Of the many bemusing chapters of the whole interest‐​on‐​reserves tragicomedy, none is more jaw‐​droppingly so than that in which the strategies’ apologists endeavored to show that paying interest on reserves did not, after all, discourage banks from lending, or contribute to the vast accumulation of excess reserves.


Apart from resting on logic that’s bound to bring a smile to the face of anyone reasonably conversant with the rudiments of Money and Banking 101, these demonstrations fly in the face, both of the original justification for IOR, as offered by Federal Reserve officials themselves, and of the Fed’s recent decision to double IOR (and, with it, the upper‐​bound of the Fed’s federal funds rate target range) so as to prevent inflation from rising above the Fed’s 2 percent target.


Now, unless general understanding of basic monetary economics has deteriorated even more than I suspect it has over the course of the crisis and recovery, that understanding still sees inflation as a consequence of “too much money chasing too few goods.” But money can either chase after goods, or rest in bank vaults (or in the virtual vaults consisting of deposits at the Fed). It can’t do both. Thus the logic (and for once it is logical logic) behind the Fed’s decision, both in October 2008 and last month, to check inflation by raising the interest return on bank reserves.

Now on to the exhibits. I start with another passage from the Richmond Fed article by Walter and Courtois referred to in my earlier post. There I noted how these authors shared Bernanke’s own understanding of the Fed’s decision to introduce IOR in October 2008. “Once banks began earning interest on the excess reserves they held,” Walter and Courtois write, “they would be more willing to hold on to excess reserves instead of attempting to purge them from their balance sheets via loans made in the fed funds market.”


Perfectly correct. Nor do Walter and Courtois suggest that there was anything wrong with the Fed’s understanding of what it was up to. Yet, some paragraphs later, the same authors declare that banks’ subsequent accumulation of excess reserves

has mistakenly been viewed by some as a sign that the Fed’s lending facilities — the goal of which has been to maintain the flow of credit between banks, and therefore from the banking sector to firms and households — have not worked.

Now, this is already rather confusing, for as we’ve seen, according to these authors themselves, the whole point of IOR was, not to “maintain the flow of credit” in the sense of keeping it from shrinking — for shrink it most certainly did — but to make sure that the Fed’s additions to the total stock of reserves did not increase that flow, which is to say, did not serve to arrest the flow’s decline.

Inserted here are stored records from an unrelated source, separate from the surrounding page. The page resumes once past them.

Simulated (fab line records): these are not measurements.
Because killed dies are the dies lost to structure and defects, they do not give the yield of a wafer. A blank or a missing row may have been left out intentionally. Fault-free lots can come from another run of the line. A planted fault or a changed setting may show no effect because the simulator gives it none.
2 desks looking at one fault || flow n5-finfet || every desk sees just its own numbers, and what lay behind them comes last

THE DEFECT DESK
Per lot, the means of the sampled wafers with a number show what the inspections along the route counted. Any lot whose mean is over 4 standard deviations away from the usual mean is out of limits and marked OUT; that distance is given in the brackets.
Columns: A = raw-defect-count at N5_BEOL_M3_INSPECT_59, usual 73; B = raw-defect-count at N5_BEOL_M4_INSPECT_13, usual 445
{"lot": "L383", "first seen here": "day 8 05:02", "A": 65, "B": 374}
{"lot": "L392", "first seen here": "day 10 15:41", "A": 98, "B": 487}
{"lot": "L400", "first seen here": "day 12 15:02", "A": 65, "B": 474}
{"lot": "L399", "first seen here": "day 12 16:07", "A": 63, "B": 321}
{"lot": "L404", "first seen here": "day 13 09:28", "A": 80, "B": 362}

But let us set our befuddlement aside, in order to allow our authors to dispute the view that the vast post‐​IOR accumulation of excess reserves was evidence that the Fed’s emergency loans and asset purchases weren’t serving to “maintain” an adequate flow of credit:

To the contrary, the level of reserves in the banking system is almost entirely unaffected by bank lending. By virtue of simple accounting, transactions by one bank that reduce the amount of reserves it holds will necessarily be met with an equal increase in reserves held at other banks, and vice versa. As described in detail in a 2009 paper by New York Fed economists Todd Keister and James McAndrews, nearly all of the total quantity of reserves in the banking system is determined solely by the amount provided by Federal Reserve. Thus, the level of total reserves in the banking system is not an appropriate metric for the success of the Fed’s lending programs.

A gold star to all who spot the fallacy here. For those who can’t, it’s simple: “reserves” and “excess reserves” aren’t the same thing. Banks can’t collectively get rid of “reserves” by lending them — the reserves just get shifted around, exactly as Walter and Courtois suggest. But banks most certainly can get rid of excess reserves by lending them, because as banks acquire new assets, they also create new liabilities, including deposits. As the nominal quantity of deposits increases, so do banks’ required reserves. As required reserves increase, excess reserves decline correspondingly. It follows that an extraordinarily large quantity of excess reserves is proof, not only of a large supply of reserves, but of a heightened real demand for such, and of an equivalently reduced flow of credit.


And what about Keister and McAndrew’s 2009 paper, which Walter and Courtois refer to as the locus classicus of their argument? As Jamie McAndrews has generously contributed, in the course of several recent email exchanges and also in his published works, to my own understanding of the whole IOR business, I’m pleased to report that a careful reading of that paper does not support the conclusion that Walter and Courtois draw from it. On the contrary: Keister and McAndrews understand that, unlike the total quantity of reserves, the quantity of excess reserves is a function of banks’ willingness to lend. Moreover, they remind their readers that the Fed began paying interest on reserves “to prevent the increase in reserves from driving market interest rates below the level it deemed appropriate given macroeconomic conditions,” and that it was only owing to IOR that banks willingly held on to so many excess reserves instead of lending them away.


But while the 2009 paper by Keister and McAndrews cannot be said to confuse the determinants of banks’ excess reserve holdings with those of banks’ total reserves holdings, the same cannot be said of an August 27, 2012 Liberty Street Economics post by Keister and Gaetano Antinolfi. Antinolfi and Keister explicitly deny that the Fed, by lowering the interest return on excess reserves, might encourage banks to “lend out some of these ‘idle’ balances.” Why not? Because, according to their reasoning, “lowering the interest rate paid on reserves wouldn’t change the quantity of assets held by the Fed.” Since lowering the rate of IOR is also unlikely to increase the share of the monetary base consisting of currency rather than bank reserves, it follows that it “will not have any meaningful effect on the quantity of balances banks hold on deposit at the Fed.”


Here is that silly fallacy again: for the question isn’t whether a lower rate of IOR can reduce banks’ total reserve balances. It is whether it can reduce their excess (“idle”) balances by inducing them to lend more. For while such lending wouldn’t serve to reduce the aggregate stock of reserves, it would lead to an increase in the nominal quantity of bank deposits, and a proportional increase in banks’ required reserves. So, even as they caution their readers that “Language Matters,” Antinolfi and Keister blunder badly by neglecting to heed the crucial distinction between the total quantity of bank reserves, which no amount of bank lending can alter, and the quantity of excess reserves, which, by means of sufficient bank lending, might always be reduced to zero.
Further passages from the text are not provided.